Word Error Rate¶

The Word Error Rate (WER) is an evaluation metric commonly used in automatic speech recognition (ASR) and natural language processing (NLP) tasks. It quantifies the dissimilarity between a system-generated transcript (hypothesis) and a reference transcript.

WER is calculated by measuring the minimum number of insertions, deletions, and substitutions required to transform the hypothesis into the reference, normalized by the total number of words in the reference. A lower WER indicates better accuracy, reflecting the system’s ability to transcribe spoken or written language more closely to the provided reference.

Simple Word Error Rate Calculation¶

Python Code

import werpy

wer = werpy.wer('i love cold pizza', 'i love pizza')
print(wer)

Results Output

0.25

There are two main types of Word Error Rates (WER) commonly used in evaluation - Cumulative and Sequence-level Word Error Rates. The Simple Word Error Rate Calculation above is a basic example of a Cumulative Word Error Rate.

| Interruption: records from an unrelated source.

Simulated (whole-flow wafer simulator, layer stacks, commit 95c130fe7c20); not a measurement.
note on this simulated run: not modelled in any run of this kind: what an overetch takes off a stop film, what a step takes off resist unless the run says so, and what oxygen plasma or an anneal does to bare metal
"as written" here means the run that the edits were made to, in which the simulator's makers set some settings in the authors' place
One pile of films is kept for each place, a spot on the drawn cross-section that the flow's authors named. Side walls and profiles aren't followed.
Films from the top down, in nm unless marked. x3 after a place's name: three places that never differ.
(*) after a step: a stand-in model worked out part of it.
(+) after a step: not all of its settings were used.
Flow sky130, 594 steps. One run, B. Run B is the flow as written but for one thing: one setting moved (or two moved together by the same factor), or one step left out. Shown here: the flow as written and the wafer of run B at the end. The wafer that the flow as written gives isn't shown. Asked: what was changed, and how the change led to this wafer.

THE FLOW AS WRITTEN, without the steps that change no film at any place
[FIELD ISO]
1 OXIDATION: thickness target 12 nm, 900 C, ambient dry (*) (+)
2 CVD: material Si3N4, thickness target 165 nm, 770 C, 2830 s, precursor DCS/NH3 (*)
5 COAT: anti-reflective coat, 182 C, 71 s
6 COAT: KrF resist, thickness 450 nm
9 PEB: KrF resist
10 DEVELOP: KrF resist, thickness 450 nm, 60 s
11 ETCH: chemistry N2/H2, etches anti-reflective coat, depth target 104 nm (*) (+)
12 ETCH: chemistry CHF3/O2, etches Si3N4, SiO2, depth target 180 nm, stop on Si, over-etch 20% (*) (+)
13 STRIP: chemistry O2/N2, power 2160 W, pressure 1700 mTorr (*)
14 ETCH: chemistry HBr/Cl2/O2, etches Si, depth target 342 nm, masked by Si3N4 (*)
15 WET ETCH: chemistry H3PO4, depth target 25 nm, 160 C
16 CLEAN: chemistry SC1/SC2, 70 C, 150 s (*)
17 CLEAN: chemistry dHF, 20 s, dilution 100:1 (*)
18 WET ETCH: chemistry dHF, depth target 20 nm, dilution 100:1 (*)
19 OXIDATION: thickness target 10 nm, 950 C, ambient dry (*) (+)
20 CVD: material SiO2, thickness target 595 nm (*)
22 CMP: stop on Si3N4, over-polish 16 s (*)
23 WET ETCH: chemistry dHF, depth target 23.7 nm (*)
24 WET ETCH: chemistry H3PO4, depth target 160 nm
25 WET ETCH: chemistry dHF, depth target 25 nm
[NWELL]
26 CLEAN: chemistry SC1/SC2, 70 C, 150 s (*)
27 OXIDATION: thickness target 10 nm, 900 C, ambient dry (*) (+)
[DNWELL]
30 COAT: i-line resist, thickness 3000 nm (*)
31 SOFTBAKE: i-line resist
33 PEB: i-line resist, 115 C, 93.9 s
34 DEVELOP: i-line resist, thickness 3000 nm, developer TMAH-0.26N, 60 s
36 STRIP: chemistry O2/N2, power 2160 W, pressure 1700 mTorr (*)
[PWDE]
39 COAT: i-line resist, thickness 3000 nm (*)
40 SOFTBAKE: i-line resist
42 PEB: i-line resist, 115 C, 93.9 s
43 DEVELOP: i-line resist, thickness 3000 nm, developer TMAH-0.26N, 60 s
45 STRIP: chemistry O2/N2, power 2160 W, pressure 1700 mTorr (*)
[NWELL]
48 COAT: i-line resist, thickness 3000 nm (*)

Cumulative Word Error Rate¶

Cumulative WER calculates the total WER across all sequences collectively. It considers the cumulative number of insertions, deletions, and substitutions over the entire dataset, providing a comprehensive measure of the system’s overall performance. Cumulative WER is beneficial when the goal is to assess the system’s global accuracy across a diverse set of inputs, emphasizing the aggregate error rate rather than individual sequence variations.

Python Code

import werpy

ref = ['i love cold pizza','the sugar bear character was popular']
hyp = ['i love pizza','the sugar bare character was popular']
wer = werpy.wer(ref, hyp)
print(wer)

Results Output

0.2

Result Interpretation

A cumulative Word Error Rate of 0.2 across two sequences of references and hypotheses indicates an overall error rate of 20% when considering both sequences together. This means that, on average, 20% of the words in the combined hypothesis transcripts differ from the reference transcripts across the two sequences.

Sequence-level Word Error Rates¶

Sequence-level WER calculates and returns an individual WER for each pair of reference and hypothesis sequences. Each pair is evaluated independently, and the resulting WER reflects the error rate specific to that particular sequence. This approach is useful when there is a need to analyze the performance on a per-sequence basis, providing insights into how well the system performs across different inputs.

Python Code

import werpy

ref = ['no one else could claim that','she cited multiple reasons why']
hyp = ['no one else could claim that','she sighted multiple reasons why']
wers = werpy.wers(ref, hyp)
print(wers)

Results Output

[0.0, 0.2]

Result Interpretation

The WER of 0.0 for the first sequence indicates that there are no errors between the reference and hypothesis transcripts for this specific sequence. The system’s transcription perfectly matches the reference in this case.
The WER of 0.2 for the second sequence indicates that there is a 20% error rate between the reference and hypothesis transcripts for this specific sequence. This means that, on average, 20% of the words in the hypothesis transcript differ from the reference transcript.

Summary¶

While Sequence-level WER allows for a more granular analysis of performance on a per-sequence basis, Cumulative WER provides a holistic measure that considers the overall accuracy across all sequences in the evaluation dataset. The choice between these two types depends on the specific goals and requirements of the evaluation task.